Strange Results from PDF Extract

Hi all

I’m trying to do a simple address block extraction from a PDF file, but I’m getting strange results. The fields are showing double letters even though the PDF clearly doesn’t have them. See image below

Any ideas why?

Hi Duncan,
I have come across this issue before and from memory I resolved it by adjusting the Word spacing under the Settings in the Data Mapper.

image

Best Regards

Justin Leigh

Hi Justin

Thanks for your reply, however upon changing the word spacing value, it didn’t seem to make any difference.

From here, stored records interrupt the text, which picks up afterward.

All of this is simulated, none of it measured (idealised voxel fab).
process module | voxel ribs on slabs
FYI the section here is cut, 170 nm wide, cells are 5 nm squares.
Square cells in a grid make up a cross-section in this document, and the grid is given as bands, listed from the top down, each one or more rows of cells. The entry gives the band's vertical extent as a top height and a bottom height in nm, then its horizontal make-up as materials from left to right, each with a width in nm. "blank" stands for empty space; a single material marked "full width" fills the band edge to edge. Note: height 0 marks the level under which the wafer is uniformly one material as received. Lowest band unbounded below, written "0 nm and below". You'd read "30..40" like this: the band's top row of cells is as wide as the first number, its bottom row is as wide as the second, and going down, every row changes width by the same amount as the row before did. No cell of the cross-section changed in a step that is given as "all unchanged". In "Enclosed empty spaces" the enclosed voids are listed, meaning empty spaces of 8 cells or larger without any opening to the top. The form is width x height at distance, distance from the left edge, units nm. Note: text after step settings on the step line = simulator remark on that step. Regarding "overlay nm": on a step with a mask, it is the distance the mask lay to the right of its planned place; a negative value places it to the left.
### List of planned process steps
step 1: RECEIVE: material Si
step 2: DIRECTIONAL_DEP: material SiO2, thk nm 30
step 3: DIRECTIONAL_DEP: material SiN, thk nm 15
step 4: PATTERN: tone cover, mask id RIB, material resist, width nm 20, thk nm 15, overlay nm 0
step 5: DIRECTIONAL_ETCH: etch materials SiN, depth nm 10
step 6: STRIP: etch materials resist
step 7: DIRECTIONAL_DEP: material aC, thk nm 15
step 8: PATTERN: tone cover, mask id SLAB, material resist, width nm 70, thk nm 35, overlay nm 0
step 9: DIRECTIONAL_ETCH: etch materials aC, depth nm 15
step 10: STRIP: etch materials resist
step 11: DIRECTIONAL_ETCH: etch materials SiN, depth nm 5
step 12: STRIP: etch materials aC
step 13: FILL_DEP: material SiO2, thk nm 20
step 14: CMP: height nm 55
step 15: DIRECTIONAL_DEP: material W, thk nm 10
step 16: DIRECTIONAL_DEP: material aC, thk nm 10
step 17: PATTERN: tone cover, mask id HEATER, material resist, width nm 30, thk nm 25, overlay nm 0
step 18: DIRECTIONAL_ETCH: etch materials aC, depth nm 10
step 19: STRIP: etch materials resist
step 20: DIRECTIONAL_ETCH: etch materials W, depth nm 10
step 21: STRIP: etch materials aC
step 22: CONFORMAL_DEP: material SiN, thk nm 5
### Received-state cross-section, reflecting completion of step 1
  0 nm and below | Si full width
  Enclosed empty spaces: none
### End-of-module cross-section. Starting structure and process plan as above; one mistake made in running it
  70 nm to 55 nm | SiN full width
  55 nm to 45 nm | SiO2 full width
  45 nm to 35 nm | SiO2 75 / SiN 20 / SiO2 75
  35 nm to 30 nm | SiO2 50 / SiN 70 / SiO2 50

What is also unusual is that for one of my extract fields the information is correct ie. no double letters/digits

Hi Duncan,
Are you able to upload the Data Mapper? I have seen this before, but I’ll need to refresh my memory of how I fixed it.
One thing I do when I run into issues with PDFs used in the Data Mapper is open the PDF in Acrobat Reader and cut and paste the text that is causing problems into Notepad or Write. If that shows anomalies, then there’s an issue with the PDF itself; if not then the issues with the Data Mapper.

Best Regards

Justin Leigh

I just tried what you suggested, and the anomolies are also there when copying the address block and pasting it into editpad. Looks like a PDF issue then?

Hi Duncan,
It definitely seems like the PDF is the issue. I’m still sure I’ve seen this before. If I find more information that may be of use I’ll post a new response.

Best Regards

Justin Leigh

Would there be a post function script that could revert the extraction to single letters using the split lines extraction. I’m guessing I won’t be able to get another PDF to work with?

Something like the below…not sure how to integrate this though

const remaining = myString.split(‘’).filter((char, i) => i % 2 !== 0).join(‘’);

Could it be that this PDF was personalized in another program?
I know the problem from PrintShop Mail. There, an existing text in a background PDF is often covered with a white frame to put a personalization over it.
When such a PDF is read in Datamapper, the “covered” original text is still present in the PDF and is recognized accordingly.